The gradual clarification of Labour's ideas on English regional governance may well provide a context for at least some of the issues which the Dearing committee will need to address.
Having spent 25 of my 30 years in the university profession in a conurbation which has always been exceptionally well-endowed with higher education opportunities, I am particularly conscious of the benefits that collaboration can bring to institutions, to staff and to students alike, and how much an appropriate framework could further enhance these advantages.
When I first went to Salford it had only recently become a university, and I was very dependent for my research needs on the resources of its long-established neighbour, Manchester.
Of course, in those distant days, the purpose of research was to further scholarship and learning, rather than to gain some supposed competitive advantage for one's institution - I had nothing but support from the John Rylands Library. Recent rhetoric and the existence of a single funding model, have tended to obscure the fact that what happened 25 years ago was right; to have sought to build up a second research library in romance philology three miles away would have been both foolish and ultimately unsuccessful.
So we need a planning and funding model that encourages the allocation of resources to make the best use of the ever more limited cash at our disposal. In the great cities, which host four-fifths of our staff and students, the sharing of library and information services should be but a prelude to the joint planning of many other social or academic facilities. Sports facilities and teaching laboratories perhaps.
But all of this depends on a framework that encourages collaboration, and promotes or even requires institutions to assign their resources for the greater good of teaching and research.
The catch is to define what are the appropriate circumstances, and how such a system might work. I am only too conscious that there are countervailing pressures at work within the sector. First, it is not always easy to define regions, and not all institutions have neighbours. Second, some universities, particularly in the southeast, would not see themselves as having a regional role, even in addition to (let alone instead of) their national and international position as centres of excellence for research and teaching. Third, collaboration on the ground depends not just on financial carrots - a crucial part of a "regional" model - but on sufficient local goodwill and mutual understanding for it to work in practice.
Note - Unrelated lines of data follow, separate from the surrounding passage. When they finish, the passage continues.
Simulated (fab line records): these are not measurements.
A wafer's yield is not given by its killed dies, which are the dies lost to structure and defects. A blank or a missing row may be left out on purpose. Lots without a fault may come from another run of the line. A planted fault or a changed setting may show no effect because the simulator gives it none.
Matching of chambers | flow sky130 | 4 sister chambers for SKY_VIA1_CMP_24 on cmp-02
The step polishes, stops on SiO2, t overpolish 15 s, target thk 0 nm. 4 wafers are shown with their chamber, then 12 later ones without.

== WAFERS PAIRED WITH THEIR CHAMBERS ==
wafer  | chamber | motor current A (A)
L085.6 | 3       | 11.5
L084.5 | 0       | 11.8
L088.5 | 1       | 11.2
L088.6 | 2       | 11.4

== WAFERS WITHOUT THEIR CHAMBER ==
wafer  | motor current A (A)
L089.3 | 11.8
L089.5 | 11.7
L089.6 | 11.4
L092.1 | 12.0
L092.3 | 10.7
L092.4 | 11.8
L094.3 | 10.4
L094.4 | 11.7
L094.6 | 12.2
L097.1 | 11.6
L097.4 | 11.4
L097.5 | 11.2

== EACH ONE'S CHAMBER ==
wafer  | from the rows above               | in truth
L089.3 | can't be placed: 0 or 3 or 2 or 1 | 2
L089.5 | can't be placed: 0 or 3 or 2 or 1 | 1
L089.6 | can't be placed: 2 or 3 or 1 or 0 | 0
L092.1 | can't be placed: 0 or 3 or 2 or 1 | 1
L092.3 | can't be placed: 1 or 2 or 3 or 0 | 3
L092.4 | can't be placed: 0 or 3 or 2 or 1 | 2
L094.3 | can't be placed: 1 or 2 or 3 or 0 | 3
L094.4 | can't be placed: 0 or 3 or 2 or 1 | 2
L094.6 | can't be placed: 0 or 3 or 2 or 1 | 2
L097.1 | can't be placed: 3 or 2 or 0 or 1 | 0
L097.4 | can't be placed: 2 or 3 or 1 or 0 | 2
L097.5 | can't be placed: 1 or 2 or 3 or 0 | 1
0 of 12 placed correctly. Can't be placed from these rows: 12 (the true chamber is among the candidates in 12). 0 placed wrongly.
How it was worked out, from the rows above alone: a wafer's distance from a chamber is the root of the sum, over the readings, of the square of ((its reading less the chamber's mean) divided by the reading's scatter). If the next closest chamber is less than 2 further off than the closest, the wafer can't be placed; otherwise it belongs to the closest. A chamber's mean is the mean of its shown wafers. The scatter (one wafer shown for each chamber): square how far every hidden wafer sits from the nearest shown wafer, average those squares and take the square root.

But perhaps the most difficult issue is how a funding model, based in part on shared regional investments, would accommodate universities such as those that exist in all our great cities. Those which would claim, with justification, to have a national and international reputation in both teaching and research, that they are determined to maintain, but that also accept willingly their role within a set of regionally based institutions, with different and partly complementary missions.
If Labour's emergent English regional policy is to work for higher education, and if Dearing is to make recommendations on the funding of universities and colleges, which can both maintain excellence and continue to develop opportunities for the greatly expanded student body and those who teach it, this is one circle which has to be squared.
Martin Harris is vice chancellor of the University of Manchester.